Lane begins to interact with the Joint Federal Vision Profession here. The place he begins is with the issue of bi-covenantalism.
“However, I will seek to prove one example where I believe that the FV statement is thoroughly non-confessional. As we all know, the PCA study committee report roundly reinforced a bi-covenantal structure to the WCF.”
But, as we should have realized by now, there is a difference between denying bi-covenantalism and having a different take on the nature of the two (bi) covenants. For example, I am not mono-covenantal. I signed the JFVP Lane is interacting with here, and I hold that there are two covenants — the covenant of creation and the covenant of grace. One, two.
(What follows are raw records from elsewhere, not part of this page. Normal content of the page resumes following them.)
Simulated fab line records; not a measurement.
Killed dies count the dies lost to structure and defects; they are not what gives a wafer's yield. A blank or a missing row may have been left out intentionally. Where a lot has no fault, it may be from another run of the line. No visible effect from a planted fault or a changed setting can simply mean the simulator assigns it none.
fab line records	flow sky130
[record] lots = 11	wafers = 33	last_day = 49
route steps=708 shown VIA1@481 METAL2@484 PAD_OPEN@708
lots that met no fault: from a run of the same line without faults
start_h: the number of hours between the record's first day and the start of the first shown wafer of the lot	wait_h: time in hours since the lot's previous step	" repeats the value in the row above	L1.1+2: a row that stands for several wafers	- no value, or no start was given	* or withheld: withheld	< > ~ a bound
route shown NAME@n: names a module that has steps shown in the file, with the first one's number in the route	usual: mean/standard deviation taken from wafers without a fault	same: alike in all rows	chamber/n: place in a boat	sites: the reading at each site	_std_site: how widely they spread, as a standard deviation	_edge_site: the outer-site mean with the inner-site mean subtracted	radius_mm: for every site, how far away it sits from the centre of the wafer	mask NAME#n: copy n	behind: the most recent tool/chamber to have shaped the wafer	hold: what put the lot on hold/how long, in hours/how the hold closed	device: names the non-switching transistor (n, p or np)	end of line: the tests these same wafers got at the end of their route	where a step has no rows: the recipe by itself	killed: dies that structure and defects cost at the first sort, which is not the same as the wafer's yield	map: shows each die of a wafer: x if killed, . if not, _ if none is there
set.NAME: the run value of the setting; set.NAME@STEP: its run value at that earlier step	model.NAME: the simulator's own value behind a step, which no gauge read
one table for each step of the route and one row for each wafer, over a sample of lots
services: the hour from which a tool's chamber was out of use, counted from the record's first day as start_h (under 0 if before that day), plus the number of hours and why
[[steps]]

“The Covenant of Works, in chapter 7 of the WCF, plainly says that eternal life was promised to Adam upon condition of personal and perfect obedience. The JFVP says plainly that ‘the gift or continued possession of that gift was not offered by God to Adam conditioned upon Adam’s moral exertions or achievements’ (see under the section ‘The Covenant of Life.’ Now, I am not sure what else Adam’s moral exertions or achievements could be other than his obedience to God’s law, or personal and perfect obedience. So the condition of obtaining eternal life was works, according to the WCF, and not works according to the JFVP. The PCA has decided that this is not going to be an allowable exception to the Standards.”
But here are some terms that one ought not be allowed to interchange as though they were synonyms — obedience and works. Not one of us believes that the WCF was wrong to say that Adam had to obey. He disobeyed, and here we are in a sinful world. Had he obeyed, we would not have been. We all hold to the necessity of that obedience, as the Confession says. So when we deny that the gift was conditioned upon Adam’s “moral exertions or achievements,” we are denying the idea of autonomy. We are not denying the idea of trusting obedience, upon which continued bliss absolutely depended. For proof of this, consider another part of that same section in our statement, a passage which Lane failed to cite. We said, “We affirm that Adam was in a covenant of life with the triune God in the Garden of Eden, in which arrangement Adam was required to obey God completely, from the heart.” Try to find a contradiction between that and the section Lane quoted from the WCF. There is no conflict between “personal and perpetual obedience” and “required to obey God completely, from the heart.”
The question is not whether we hold to the requirement of obedience. We all hold to that. We are all confessional on this point. The debate is over the nature of that obedience. Was it an aspect of God’s grace to man, or was it to be autonomously rendered by man? That is the point of debate, and on that the Westminster Confession requires nothing of us, one way or the other. So Lane is simply wrong to say that we are not confessional here. The only part of the confession he quotes is the part that says obedience is necessary. I quoted a section from out statement that clearly shows we believe obedience to be necessary. If he wants to show us out of conformity with the Confession, Lane needs to pick another place and try again.